Comment by quelsolaar
3 years ago
This is the problem. Things get complicated fast. If we mandate null termination, then its impossible to have multiple embeds in a row to concatenate files, or we need some how to have rules for when to add null termination and not. These rules in turn are not going to be read by all users, so some people will just assume that embed always adds null terminate in when it doesn't and then we are back to square one. The more we add the more corner cases there are.
I don't see how that would prevent sequential embeds unless you have defined the semantics of embed to be a textual include, which if that's the case then the mistake are the semantics and not the constraints on compilers or embedded files.
edit: why is it desirable to concatenate files with #embed? Does that not seem out of scope if not contrived?
Why assume the data should be null terminated? Its an array with a known compile time size. Binary data often needs to include 0 / NULL.
This is literally the premise of this comment chain. Can you see how the standard can get dragged around by various competing needs? People want to embed strings, with null termination, some just want to embed binary data. Neither is particularly “wrong”. And in this thread everyone is presenting “obvious” solutions that are one or the other.

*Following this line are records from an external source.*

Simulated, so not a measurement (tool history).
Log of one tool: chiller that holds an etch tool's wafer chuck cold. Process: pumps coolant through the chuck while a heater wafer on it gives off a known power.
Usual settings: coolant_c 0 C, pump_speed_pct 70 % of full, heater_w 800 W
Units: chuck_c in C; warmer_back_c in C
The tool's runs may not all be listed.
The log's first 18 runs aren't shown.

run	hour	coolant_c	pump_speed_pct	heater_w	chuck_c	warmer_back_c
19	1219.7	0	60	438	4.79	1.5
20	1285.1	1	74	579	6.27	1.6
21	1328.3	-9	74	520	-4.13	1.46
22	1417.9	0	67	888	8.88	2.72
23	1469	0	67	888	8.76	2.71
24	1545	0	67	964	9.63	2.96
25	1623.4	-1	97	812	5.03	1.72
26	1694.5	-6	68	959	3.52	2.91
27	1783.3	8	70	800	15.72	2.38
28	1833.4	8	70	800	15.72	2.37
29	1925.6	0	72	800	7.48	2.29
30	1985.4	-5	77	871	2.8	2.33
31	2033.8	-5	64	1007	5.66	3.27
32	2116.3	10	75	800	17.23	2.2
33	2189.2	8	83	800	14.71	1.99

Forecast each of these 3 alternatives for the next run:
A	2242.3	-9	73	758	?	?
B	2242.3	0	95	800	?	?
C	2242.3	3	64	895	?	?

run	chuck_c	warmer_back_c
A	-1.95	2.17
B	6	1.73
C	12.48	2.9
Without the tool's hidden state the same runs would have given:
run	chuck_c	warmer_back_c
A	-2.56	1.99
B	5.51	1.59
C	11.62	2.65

No, at least in this case I think the feature chooses the correct path on this. If you want to embed a string that’s null terminated then just save the string into a file as a null terminated string or copy it from the array to a proper string type. It looks like you may even be able to use this with a struct which might let you add a null termination after the array.
Though yes I agree lots of features get bogged down trying to handle everything. But in this case not adding it creates even more complexity. You can store strings natively in C. You can’t include binary blobs in C in a platform independent way so you have hacks that explode compile times for everyone using that software.
The ability to add vendor specific attributes also allows for those use cases to evolve naturally while still solving the core problem of embedding binary data.